Revision of Orders Prejudicial to Revenue AY 2026-27

By | May 8, 2026

Revision of Orders Prejudicial to Revenue

Section 263 empowers the PCCIT/CCIT/PCIT/CIT to revise any order passed by the Assessing Officer or Transfer Pricing Officer, if such order is erroneous and prejudicial to the interests of the Revenue. The authorities may call for and examine the records (which are available at the time of examination) of any proceedings under the Income-tax Act.

If an assessee is aggrieved by an order and it is not covered under Section 263, they may apply for revision under Section 264.

  • Impact of Revision– The authority may pass an order as circumstances justify, including:

o Enhancing or modifying the assessment;

o Cancelling the assessment and directing a fresh assessment;

o Modifying or cancelling the TPO’s order under Section 92CA and directing a fresh order.

The assessee must be given an opportunity to be heard before the order is passed.

  • Orders Eligible for Revision– Revision can be undertaken for the following orders:

o Any order passed by the AO;

o Orders passed based on directions of the Joint Commissioner under Section 144A;

o Orders passed by the Joint Commissioner while acting as AO or TPO under delegated powers;

o TPO’s order under Section 92CA;

o Orders where some matters were not adjudicated in the appeal;

  • When is an Order Deemed to be Erroneous?– An order is deemed erroneous and prejudicial if, in the opinion of revisionary authorities:

o Required inquiries or verification were not made;

o Relief was allowed without due inquiry;

o The order violates CBDT’s order, direction, or instruction under Section 119;

o It is contrary to decisions prejudicial to the assessee rendered by the jurisdictional High Court or the Supreme Court in the case of the assessee or any other person.

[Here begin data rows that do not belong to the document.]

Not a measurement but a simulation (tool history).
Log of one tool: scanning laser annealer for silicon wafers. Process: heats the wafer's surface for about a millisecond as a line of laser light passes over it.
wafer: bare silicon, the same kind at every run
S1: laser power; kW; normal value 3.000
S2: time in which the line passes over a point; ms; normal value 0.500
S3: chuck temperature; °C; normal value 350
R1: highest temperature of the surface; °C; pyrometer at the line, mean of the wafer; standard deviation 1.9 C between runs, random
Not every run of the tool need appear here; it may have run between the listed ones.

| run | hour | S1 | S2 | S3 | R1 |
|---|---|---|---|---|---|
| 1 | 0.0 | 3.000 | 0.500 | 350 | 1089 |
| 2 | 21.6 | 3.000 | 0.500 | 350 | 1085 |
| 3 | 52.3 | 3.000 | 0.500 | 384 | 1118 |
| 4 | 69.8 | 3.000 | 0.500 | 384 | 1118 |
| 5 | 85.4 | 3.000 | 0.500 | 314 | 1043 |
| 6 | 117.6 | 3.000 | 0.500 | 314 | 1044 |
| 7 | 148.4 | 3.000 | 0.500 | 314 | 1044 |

  • Time Limit for Passing the Revisionary Order –The revision order must be passed within 2 years from the end of the financial year in which the original order was passed. However, no time limit applies where the revision is done to give effect to a direction of the order of the ITAT, High Court or Supreme Court.

While computing the limitation period, time taken for rehearing under Section 129, and time under stay by the court are excluded.

  • Right to Appeal– An assessee aggrieved by a revision order under Section 263, including any rectification order under Section 154 made in respect of such revision, can file an appeal before the Income-tax Appellate Tribunal (ITAT).